Net Working Capital Adjustment. The Purchase Price shall be adjusted as follows: (i) in the event that the Net Working Capital as of the Closing Date exceeds the Net Working Capital Target by more than $10,000, then the Purchase Price shall be adjusted upward by an amount equal to one-half (1/2) of the difference between the excess amount and $10,000, in which case Buyer shall promptly, but in any event within five (5) business days following the determination in accordance with Section 2.3(b) hereof, increase the principal balance of the Note by one-half (1/2) of the difference between the excess amount and $10,000; or (ii) in the event that the Net Working Capital as of the Closing Date is less than the Net Working Capital Target by more than $10,000, then the Purchase Price shall be adjusted downward in an amount equal to one-half (1/2) of the difference between the deficiency amount and $10,000, in which case Buyer shall offset such difference between the deficiency amount and $10,000 against the principal balance of the Note.
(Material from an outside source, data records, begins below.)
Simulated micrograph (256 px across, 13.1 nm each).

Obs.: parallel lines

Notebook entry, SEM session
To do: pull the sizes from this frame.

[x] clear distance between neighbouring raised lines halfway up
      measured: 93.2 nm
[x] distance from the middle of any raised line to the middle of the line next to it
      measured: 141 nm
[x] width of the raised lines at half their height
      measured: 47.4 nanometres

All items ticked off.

Net Working Capital Adjustment. Within fourteen (14) days after the Closing Date (the “Net Working Capital Review Period”), the Parties shall work in good faith to jointly prepare a statement setting forth their calculation of Net Working Capital, which statement shall contain a balance sheet of the Company estimated in good faith as of the Closing Date (without giving effect to the transactions contemplated herein), and a good faith calculation of Closing Working Capital (the “Net Working Capital Statement”). If Net Working Capital is positive, on or prior to the end of the Net Working Capital Review Period, Buyer shall pay Sellers an amount equal to the Net Working Capital relating to (x) prepaid expenses and (y) accounts receivable and inventory which have been paid or sold, respectively, after Closing but prior to the end of the Net Working Capital Review Period. On a monthly basis thereafter, to the extent Net Working Capital was not paid in full in accordance with the preceding sentence, Sellers may submit to Buyer a statement calculating the amount of accounts receivable and inventory that have been paid or sold, respectively, after the Net Working Capital Review Period. No later than ten (10) business days after receipt of each such statement, Buyer shall pay Sellers an amount equal to the portion of Net Working Capital which relates to accounts receivable and inventory that has been paid or sold, respectively, after the Net Working Capital Review Period, which has not yet been paid; provided that, Buyer’s payments hereunder shall in no event exceed the Net Working Capital as determined in the Net Working Capital Statement. For the avoidance of doubt, the amounts payable hereunder are in addition to the amounts payable with respect to the Purchase Price and Earn- Out Payment.
Net Working Capital Adjustment. (i) Within sixty (60) days of Closing, Buyer shall prepare and deliver to Seller a statement setting forth its calculation of the Closing Working Capital (“Closing NWC Statement”). After receiving the Closing NWC Statement, Seller shall have sixty (60) days to review the Closing NWC Statement (the “Review Period”). During the Review Period, Seller will have reasonable access to the books and records of Buyer to the extent that they relate to the Closing NWC Statement and provided, that such access does not interfere with the normal business operations of Buyer. On or prior to the last day of the Review Period, Seller may object to the Closing NWC Statement by delivering notice detailing its objections to the Closing NWC Statement. If Seller fails to deliver such notice prior to the expiration of the Review Period, the Closing NWC Statement and the Post-Closing Adjustment, as the case may be, reflected in the Closing NWC Statement, as the case may be, shall be deemed to have been accepted by Seller. If Sxxxxx does deliver such statement prior to the expiration of the Review Period, then the Buyer and Sxxxxx agree to negotiate in good faith to resolve such objections within fifteen (15) days of delivery. In the event Buyer and Seller are unable to reach and agreement or resolve Seller’s objections, then any amounts remaining in dispute (the “Disputed Amounts”) shall be submitted for resolution to the office of a mutually agreed to independent and impartial nationally recognized firm of independent certified public accountants (the “Independent Accountant”) who, acting as experts and not arbitrators, shall resolve the Disputed Amounts only and make adjustments to the Closing NWC Statement as necessary. The parties hereto agree that the Independent Accountant shall only decide the specific items under dispute by the parties and any decision arrived at by such Independent Account shall be final and determinative.